Twenty years ago, such an event would have been unimaginable in Colorado. The formalized BDSM community was in its infancy, fractured and secretive. Newspaper ads would alert participants to upcoming play parties, most of which were held in people's basements. "It was much more underground, much more dark. It was still pretty edgy, pretty daring to come out. You were taking some serious risks not just to be ostracized, but to be arrested," says Mys V, co-founder of LeatherMagick. "You had to prove your worth. You had to prove that you were of sound nature and you were not the police. It was hard to find groups."

That changed in the late 1990s, when several local practitioners opened Uncommon Ground, a private BDSM social club, in a rented warehouse in Aurora. Soon after, others in the community opened the Labyrinth, a Denver facility that later moved to Lakewood. "That was the heyday. That's when everybody was close and loyal, and there was kind of an exciting, clubby scene," says Rick, a veteran BDSM organizer. "It was like the hippie movement before everyone went in different directions."

These clubs weren't just about fun and games, though; they were a way for the community to police itself, to protect itself. Here, members could learn how to use ropes and knots that wouldn't cut off their partners' circulation, how to check participants for pre-existing conditions like dislocated shoulders or positional asphyxia, how to be on the lookout for those who might not follow the community's unwritten codes -- predators who wouldn't honor their partner's trust, respect safety precautions or obey safe words that, once spoken, require a play scene to come to an end.

"It's important for people in BDSM have somewhere they can go and learn how to play," says Ms. Phoenix, former president of Uncommon Ground. "We are looked at as hedonistic, self-centered rebels, but the scene has its own set of rules, and we are just as capable of self-governance as the Amish or the Mennonites or the Catholics."

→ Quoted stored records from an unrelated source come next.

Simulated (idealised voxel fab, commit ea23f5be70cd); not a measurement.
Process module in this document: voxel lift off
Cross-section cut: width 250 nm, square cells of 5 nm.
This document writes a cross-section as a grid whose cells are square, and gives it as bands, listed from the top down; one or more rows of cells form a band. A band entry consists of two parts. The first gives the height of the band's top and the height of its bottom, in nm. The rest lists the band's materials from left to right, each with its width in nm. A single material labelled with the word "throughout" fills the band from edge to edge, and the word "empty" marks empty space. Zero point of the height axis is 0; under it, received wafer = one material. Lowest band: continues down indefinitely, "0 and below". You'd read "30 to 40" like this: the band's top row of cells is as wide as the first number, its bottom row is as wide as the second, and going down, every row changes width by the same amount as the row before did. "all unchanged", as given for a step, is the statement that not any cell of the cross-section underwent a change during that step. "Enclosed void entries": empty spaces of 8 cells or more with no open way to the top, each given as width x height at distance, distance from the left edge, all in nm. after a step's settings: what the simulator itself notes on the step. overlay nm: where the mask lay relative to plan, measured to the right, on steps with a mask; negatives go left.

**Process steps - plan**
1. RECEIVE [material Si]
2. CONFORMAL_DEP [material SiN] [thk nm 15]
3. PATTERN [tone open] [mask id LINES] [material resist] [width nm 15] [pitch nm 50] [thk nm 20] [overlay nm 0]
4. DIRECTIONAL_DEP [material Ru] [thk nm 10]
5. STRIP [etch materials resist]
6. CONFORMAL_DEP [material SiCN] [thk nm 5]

But the clubs also made the BDSM community more susceptible to mainstream exposure -- which members discovered with a jolt four years ago. In the spring of 2003, undercover police acting on a tip that somebody was advertising sex acts at the Labyrinth paid to attend an event there and reportedly witnessed nudity, bondage and discipline. Incensed Lakewood officials argued that the club's owner should have disclosed such publicly accessible sexual activities, and that these activities made the facility an unlicensed adult business in a zone where such businesses were forbidden. The club was permanently shut down.

"Every member of [Lakewood City] Council was shocked when they heard about it," Mayor Steve Burkholder told a reporter at the time. "It does not reflect the moral value of the city or its citizens."

Uncommon Ground closed soon after the Labyrinth did, its membership splitting in squabbles over how to prevent similar exposure. People who'd spoken up for the clubs report being ostracized by friends and family. "When the Lab went down, everyone scattered in the wind," says Missy, a local submissive. "A lot of people who were in the scene for a very long time, they got out and didn't get back in. They got burned and didn't want to risk getting busted up again."

The shakedown was a wake-up call, a "baptism by fire," says Mys V. "It was the first time we ever had to deal with being raided in a hostile environment. It established that we needed a defense system, because these are communities that don't want us."

By then, Michael and Deb were already building that defense system in Commerce City. "The general paradigm was, get a group of people, find a building, rent it and open up and hope you don't get noticed, because, to the best of my knowledge, nobody has ever licensed a BDSM club within the state," says Michael. "Usually you get some other type of license. And what usually happens is somebody complains and the city looks into it. They don't have to address the First Amendment rights of adults doing what they want to do; they nickel-and-dime you for zoning and coding and licensing, and because you haven't dealt with that, they can get you on it.

"We were going to go to the right zone, we were going to go to the city, we were going to get the adult license if they asked for it, we were going to do it right," he continues. "We wanted to eliminate all those reasons so we have a lot less chance of being raided."

A few in the community wondered if this zealotry was necessary, insisting that as long as they ran a licensed, private social club, Michael and Deb didn't have to worry about things like adult content. "Michael and Deb and I definitely have different models," observes Love Slave, who runs a non-profit, private BDSM club that's been in operation, under different names, since 2004. "We are legal here. We fit all the legal requirements for a private-member social club in the city of Denver, and we fit all the zoning requirements."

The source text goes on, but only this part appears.